Yesterday world financial markets posted a slump again. In Europe, due to the remarks by Ewald Nowotny, an ECB Governing Council member, that he sees “a massive weakening in the euro zone economy,” the British FTSE 100 fell 1.05 percent closing at 6,672.15 points, the German DAX shed 0.72 percent down to 10,014.99 points, and the French CAC 40 dropped 1 percent down to 4,375.48 points.
The Russian equity market slumped following a drop in oil prices. The MICEX index fell 3.13 percent down 1,481.27 points, and the RTS index plummeted all the 4.22 percent down to 870.37 points.
The US Dow Jones Industrial Average shed 0.59 percent closing at 17,852.48 points, the S&P 500 BMI dropped 0.73 percent down to 2,060.31 points, and the NASDAQ Composite fell 0.84 percent finishing the trading session at 4,740.69 points.

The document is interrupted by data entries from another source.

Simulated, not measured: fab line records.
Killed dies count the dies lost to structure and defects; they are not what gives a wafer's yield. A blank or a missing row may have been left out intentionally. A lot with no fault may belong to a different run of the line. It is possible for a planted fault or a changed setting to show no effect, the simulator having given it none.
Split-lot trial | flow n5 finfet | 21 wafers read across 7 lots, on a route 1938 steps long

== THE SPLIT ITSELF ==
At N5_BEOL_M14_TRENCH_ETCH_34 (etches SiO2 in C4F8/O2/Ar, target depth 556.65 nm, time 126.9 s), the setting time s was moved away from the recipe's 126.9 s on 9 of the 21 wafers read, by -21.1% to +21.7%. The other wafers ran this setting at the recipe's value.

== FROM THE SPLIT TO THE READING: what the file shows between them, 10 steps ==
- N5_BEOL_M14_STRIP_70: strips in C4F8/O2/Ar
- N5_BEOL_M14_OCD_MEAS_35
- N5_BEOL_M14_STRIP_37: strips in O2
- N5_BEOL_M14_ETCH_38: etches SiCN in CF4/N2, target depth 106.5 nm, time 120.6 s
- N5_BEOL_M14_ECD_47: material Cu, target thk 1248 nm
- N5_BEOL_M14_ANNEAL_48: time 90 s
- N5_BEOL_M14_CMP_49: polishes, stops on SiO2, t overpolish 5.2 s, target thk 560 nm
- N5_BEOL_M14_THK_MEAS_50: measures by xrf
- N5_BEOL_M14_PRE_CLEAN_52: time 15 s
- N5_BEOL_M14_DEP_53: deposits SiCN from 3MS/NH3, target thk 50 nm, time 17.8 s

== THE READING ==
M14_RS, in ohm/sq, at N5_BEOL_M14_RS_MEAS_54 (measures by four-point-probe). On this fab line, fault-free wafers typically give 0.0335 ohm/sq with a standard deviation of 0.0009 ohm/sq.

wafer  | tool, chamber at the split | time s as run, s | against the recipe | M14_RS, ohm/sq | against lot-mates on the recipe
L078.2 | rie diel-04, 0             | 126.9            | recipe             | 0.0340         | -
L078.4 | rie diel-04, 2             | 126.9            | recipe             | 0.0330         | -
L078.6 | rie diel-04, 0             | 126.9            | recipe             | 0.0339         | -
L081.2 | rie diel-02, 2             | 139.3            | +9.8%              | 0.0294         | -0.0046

On the NYMEX, WTI oil futures for January plunged by $3.06 reaching $62.78 a barrel. On London’s ICE, the price of Brent oil futures for January dropped by $3.14 and closed at $65.93 a barrel. The sharp fall in oil prices was, among other factors, linked to further discounts offered by the world’s biggest oil producers. As such, Iraq intends to supply oil to Asian countries at a price four times lower than the average on the Middle East market.
Thus, analysts take into account all these developments when predicting future oil prices. For instance, yesterday Morgan Stanley published a report that forecasts the price of oil at $43 a barrel in spring 2015 as the worst-case scenario.
On the Forex market, EUR/USD is rolling upwards and creating a new corrective wave.